Thursday, March 12, 2009

Land Below The Wind

I've been waiting for a blog entry by a team member of Hunters "R" Us on a particular task during the recent KK City Tourism Treasure Hunt which they won. I had the impression that he had intended to make an entry about this hunt, but perhaps he decided not to do so in the end. So I am blogging about it now.

Of the many tasks we had to perform that day was to collect a stamp from a marshal at the Gaya Street in KK City. However, before we can qualify for that stamp, we had to verbally translate an English sentence into Kadazan.

The sentence read something like this:

I love Sabah, land below the wind.

A very simple and straightforward sentence which would appear very easy to translate. I grew up in a Kadazan neighbourhood and I can speak quite a bit of the language too. But I found myself lost for words for the above translation! So I decided to call up my step-mother to seek her help. My step-mother is a pure Kadazan woman—Kadazan (Penampang dialect) is her first language and she still speaks it on a daily basis with her family members, friends and neighbours. I myself learned the language mainly from her, though I have lost some of it, having been out of practice for some years now.

The funny thing was that she was lost too! Isn't it very strange? A pure Kadazan, who speaks the language fluently on a daily basis, can't translate a sentence into that language! After she considered that sentence for some minutes, she gave something like this:

Guminavo zou tinau id siibo do tongus.

But she seemed uncertain. So I called up some other Kadazan friends for second and third opinions. I got something like this:

Guminavo zou Sabah.


Guminavo zou tana id siibo do tongus.

In the end, I settled for the one by my step-mother for two reasons. Firstly, from the little that I know about the language, it sounded like the most accurate. Secondly, some other Kadazan friends gave something very close to her version.

When that translation was given to the marshal, it was accepted and we were duly given the precious stamp. But I am not fully satisfied; I have since been asking some other Kadazan friends for the most accurate translation, and believe it or not, nobody dared to claim to have given me the perfect translation so far!

I suppose it's OK to translate "wind" to "tongus". However, "wind" in this sentence is intended to mean "bayu" in Malay, which is slightly different from "angin". I am not very happy to equate "bayu" to "tongus", but I may be wrong.

One of these days I am bound to bump into a tourist in the street who may want to ask for the same translation.

And so I'm asking any of you Kadazan readers out there who might be able to help us all with the translation. Once again, the sentence:

I love Sabah, land below the wind.


Jimmy Lee said...

lol....guess wat i got in forum replies somewhere....i asked for kadazan translation i got a dusun one instead

Oupus oku sabah, pogun id soriba do tongus

I guess they also using tongus as the traslation for "bayu"...but i think the "land" is referring to "negeri" instead of "tanah" also.....we all know Sabah as Negeri di bawah Bayu.

Cornelius said...

Yes, Slasher, that sounds more like Dusun. But on the other hand, the Dusun dialect is very close to the Kadazan. Most people who speak Kadazan would be able to understand Dusun and vice versa.

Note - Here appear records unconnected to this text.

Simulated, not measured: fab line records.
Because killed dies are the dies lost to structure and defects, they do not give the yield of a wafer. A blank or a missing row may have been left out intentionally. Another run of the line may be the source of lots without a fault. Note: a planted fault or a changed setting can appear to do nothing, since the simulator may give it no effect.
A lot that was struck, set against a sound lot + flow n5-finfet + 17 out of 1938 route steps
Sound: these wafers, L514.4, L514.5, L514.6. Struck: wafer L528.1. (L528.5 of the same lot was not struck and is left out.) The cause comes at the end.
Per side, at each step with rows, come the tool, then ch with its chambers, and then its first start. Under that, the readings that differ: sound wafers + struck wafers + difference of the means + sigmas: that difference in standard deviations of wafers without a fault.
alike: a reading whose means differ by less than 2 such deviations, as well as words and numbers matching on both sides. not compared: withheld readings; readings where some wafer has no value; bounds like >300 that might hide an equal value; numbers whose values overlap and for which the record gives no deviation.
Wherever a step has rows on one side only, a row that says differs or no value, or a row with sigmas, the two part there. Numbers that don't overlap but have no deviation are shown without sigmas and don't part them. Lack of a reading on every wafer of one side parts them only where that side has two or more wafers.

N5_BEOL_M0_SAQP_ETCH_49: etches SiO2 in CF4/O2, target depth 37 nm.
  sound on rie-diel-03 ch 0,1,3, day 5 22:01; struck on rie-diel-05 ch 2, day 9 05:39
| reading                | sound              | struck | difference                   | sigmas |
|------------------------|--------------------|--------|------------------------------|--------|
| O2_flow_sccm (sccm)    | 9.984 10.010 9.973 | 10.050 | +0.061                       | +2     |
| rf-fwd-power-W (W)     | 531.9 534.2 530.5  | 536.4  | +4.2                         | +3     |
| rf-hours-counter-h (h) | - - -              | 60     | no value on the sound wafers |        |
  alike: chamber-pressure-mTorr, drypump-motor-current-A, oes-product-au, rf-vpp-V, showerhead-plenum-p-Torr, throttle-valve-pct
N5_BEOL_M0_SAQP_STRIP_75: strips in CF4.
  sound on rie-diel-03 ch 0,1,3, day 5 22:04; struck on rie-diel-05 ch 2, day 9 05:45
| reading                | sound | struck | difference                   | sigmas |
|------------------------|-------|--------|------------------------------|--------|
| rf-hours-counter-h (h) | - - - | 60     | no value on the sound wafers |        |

I have since received another version of the translation by one of my Kadazan readers:

Oupus zou Sabah, pogun id siibo do tongus

This latest version looks very sound to me. Let's see if anyone else can come up with something even better!

Anonymous said...

This happens because the question setter does not know the answer himself.

Cornelius said...

lateral line,

How true! But on the other hand, I think that Kadazan thing was not really intended to be the decisive anyway. It was merely an excuse to bring the participants to the Gaya Street. A couple other stamps brought the participants elsewhere without the need to do anything other than to actually reach those places.

I found it somewhat devilish of the setter to arrange the sequence of the places to go to, i.e. the Mari-Mari waterfall was mentioned last on the list, when it was obvious that it was most efficient to go to Mari-Mari first before all the others! And amazingly, some regular hunters fell for that trick!